1960s Harmony-made Airline "Bobkat" Electric Guitar
This gold-painted, extra-clean, Airline version of the Harmony Bobkat is a customer's guitar and boy does this cat yowl! That DeArmond pickup sitting smack in the middle of it positively roars and belches out fiery pitch and snarl. It's good stuff.
Aside from tidying-up the electronics, other work included a fret level/dress, bridge compensation and alteration, and general setup. It's strung with 46w-10 strings and, with its short 24 1/8" scale length, feels like a little sports car in your lap. It also looks like a sports car with that black-and-gold detailing.
The offset body is even a tad smaller than a Fender Mustang and quite a bit lighter than the average 'stang. The whole instrument (now that it's been spruced-up) is resonant and lively and makes you want to zip around on it. It plays perfectly, though the gauges chosen and short scale are maybe even too effortless for my hands.
The headstock is way cool, right?
This has a big, 1 3/4" nut width and medium-sized, C-shaped neck profile.
The dyed-maple fretboard has faux-pearl markers and a 12" radius. I added side dots during work.
Note all the archtop guitar-style compensation I added to the original bridge. That keeps it in tune with the unwound-G string set. You can't see them, but I also drilled a couple of holes through the bridge foot and added keeper-screws for the bridge foot that secure it to the body in the proper place for good intonation.

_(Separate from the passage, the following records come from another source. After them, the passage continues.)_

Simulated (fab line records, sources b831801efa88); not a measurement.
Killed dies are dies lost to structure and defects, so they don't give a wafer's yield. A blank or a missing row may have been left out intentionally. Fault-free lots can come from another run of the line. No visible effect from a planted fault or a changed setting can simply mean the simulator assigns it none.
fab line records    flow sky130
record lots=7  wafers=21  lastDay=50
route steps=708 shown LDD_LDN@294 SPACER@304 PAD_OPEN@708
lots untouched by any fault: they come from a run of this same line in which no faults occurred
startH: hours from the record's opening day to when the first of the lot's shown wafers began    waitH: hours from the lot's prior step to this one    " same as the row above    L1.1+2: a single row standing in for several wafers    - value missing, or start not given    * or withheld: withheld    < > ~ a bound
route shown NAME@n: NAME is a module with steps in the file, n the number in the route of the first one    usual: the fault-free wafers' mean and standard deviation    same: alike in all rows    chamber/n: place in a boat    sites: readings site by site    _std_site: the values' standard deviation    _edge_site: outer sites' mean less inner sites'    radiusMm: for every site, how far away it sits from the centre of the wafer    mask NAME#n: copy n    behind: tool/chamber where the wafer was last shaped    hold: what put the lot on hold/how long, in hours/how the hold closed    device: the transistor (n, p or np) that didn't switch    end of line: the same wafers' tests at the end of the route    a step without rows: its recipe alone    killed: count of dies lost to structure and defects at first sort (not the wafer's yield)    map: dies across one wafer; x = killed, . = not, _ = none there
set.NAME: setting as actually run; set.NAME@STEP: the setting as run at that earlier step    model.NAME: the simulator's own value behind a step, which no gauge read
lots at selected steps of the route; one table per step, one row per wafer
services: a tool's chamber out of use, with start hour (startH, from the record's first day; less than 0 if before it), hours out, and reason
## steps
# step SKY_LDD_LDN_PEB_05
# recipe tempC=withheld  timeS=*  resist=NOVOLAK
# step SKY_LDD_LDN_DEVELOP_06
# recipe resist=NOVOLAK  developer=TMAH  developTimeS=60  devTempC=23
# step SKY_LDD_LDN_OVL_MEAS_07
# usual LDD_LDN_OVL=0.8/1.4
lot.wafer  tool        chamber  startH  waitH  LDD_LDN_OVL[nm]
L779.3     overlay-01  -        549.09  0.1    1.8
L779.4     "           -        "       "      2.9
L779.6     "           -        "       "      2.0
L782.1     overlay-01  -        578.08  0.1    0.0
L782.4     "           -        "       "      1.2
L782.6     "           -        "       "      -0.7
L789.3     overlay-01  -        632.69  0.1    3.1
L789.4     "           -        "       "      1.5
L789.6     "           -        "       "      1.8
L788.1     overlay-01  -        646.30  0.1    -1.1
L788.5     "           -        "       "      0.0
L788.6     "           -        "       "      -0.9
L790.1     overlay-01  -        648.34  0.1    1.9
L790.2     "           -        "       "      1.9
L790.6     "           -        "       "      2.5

I find that most owners of guitars like this whack those bridges all over the place since we use 46w-10 sets as standard-issue these days rather than 52w-12 or similar. With less tension on them, it's a lot easier to move the bridges by accident.
The controls are simple volume/tone. The switch engages a tone bypass/tone pot on setting. That easily gives you two tones at the flip of a switch.